Time to say Goodbye after Optimizing
After 2 months, I came to the end of Summer Of HPC. I would like to share with you the optimization methods I followed in this two-month great adventure. In my previous blog post, I explained how the function compute_density_at_grid_points() works. Before I clarify the optimization methods, I strongly recommend that you take a look at my previous blog post so that you can better understand the effects of optimization metrics.
I would like to share the optimization I applied with you.
Here version 5 refers to last years implementation. All individual optimization steps showed continuous progress towards improved runtime conditions.
In this version, the device function pointer is used to eliminate if statements. The achieved performance improvement was on the order of 10% (see the chart, blue versus the green bar).
Slater densities are calculated according to different atom types. While calculating densities, different constant variables are created according to orbitals and atomic numbers every time the density functions are called. These are pre-calculated and assigned fixed values instead of being re-calculated in the density functions’ calls. Acceleration was observed at approximately 300%(see the purple bar in the chart).
Density calculations include as many exponential operations as the number of shells of the atom. In addition, after calculating the distance at each grid point, a power operation is performed. These processes are very costly compared to the Fast-Math library. For this reason, the Fast-Math library is used. In addition to the seventh version, an acceleration of about 33% was achieved(see the dark-red bar in the chart).
In the profiling results, the number of instructions for creating and deleting local variables in each device function consists of most of the instructions compared to the total number of instructions. For this reason, by following the method of minimizing function calls, all functions were gathered under a single function, namely, compute density at grid points. Acceleration was observed approximately 50% in addition to the eighth version(compare cyan to the dark-red bar in the chart).
If statements were revised from the most frequent atom to the least frequent atom. It provides us with an additional 20% performance speedup compared to the ninth version(see the red bar in the chart).

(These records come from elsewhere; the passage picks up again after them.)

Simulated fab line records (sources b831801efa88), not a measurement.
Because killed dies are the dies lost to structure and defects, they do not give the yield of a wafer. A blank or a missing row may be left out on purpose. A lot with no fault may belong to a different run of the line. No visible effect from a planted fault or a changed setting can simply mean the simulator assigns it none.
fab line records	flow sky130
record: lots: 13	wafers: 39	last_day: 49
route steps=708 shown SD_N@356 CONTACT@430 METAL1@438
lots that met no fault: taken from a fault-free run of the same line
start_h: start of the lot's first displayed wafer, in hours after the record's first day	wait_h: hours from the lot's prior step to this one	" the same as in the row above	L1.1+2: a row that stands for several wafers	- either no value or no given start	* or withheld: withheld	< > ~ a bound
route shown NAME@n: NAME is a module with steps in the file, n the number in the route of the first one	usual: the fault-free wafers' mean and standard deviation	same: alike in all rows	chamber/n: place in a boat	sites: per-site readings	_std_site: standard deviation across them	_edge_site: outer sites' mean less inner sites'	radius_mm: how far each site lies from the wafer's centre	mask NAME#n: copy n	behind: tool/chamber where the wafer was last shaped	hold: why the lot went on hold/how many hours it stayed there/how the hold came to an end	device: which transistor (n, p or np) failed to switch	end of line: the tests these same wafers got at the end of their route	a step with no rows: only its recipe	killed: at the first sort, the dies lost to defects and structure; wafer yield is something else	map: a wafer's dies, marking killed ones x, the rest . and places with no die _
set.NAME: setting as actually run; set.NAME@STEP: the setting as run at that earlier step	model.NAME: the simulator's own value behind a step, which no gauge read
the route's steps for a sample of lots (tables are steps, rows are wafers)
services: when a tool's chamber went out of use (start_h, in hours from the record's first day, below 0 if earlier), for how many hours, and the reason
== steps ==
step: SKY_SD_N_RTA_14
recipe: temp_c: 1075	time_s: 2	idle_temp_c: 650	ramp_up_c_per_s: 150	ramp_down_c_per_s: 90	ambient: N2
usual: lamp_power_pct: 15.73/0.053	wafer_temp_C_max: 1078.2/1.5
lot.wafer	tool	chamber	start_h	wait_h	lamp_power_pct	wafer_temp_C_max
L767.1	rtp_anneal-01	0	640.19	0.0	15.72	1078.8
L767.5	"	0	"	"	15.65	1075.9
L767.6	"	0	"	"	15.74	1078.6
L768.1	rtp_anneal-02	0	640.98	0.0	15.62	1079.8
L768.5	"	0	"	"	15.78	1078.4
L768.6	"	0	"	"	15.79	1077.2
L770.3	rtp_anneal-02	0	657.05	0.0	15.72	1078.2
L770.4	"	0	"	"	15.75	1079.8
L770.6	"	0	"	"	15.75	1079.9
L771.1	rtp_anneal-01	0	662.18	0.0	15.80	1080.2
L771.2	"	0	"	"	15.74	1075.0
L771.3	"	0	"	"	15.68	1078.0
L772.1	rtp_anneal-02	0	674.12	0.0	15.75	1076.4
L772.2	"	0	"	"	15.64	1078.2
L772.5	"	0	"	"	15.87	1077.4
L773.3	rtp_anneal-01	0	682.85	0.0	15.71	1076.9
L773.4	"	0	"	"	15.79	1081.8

Data types were converted from double to float since 7 decimal points are sufficient for numerical accuracy. It provides us with an additional 20% performance speedup compared to the tenth version(see the dark-green bar in the chart).
The obtained results show between 8x acceleration for larger sized molecules and 13x acceleration for smaller sized molecular structures.
During these two months, I improved my skills by addressing different topics with different approaches every day. I had a very enjoyable 2 months. I am very happy to participate in the Summer of HPC 2021. Thank you to everyone who gave me this opportunity.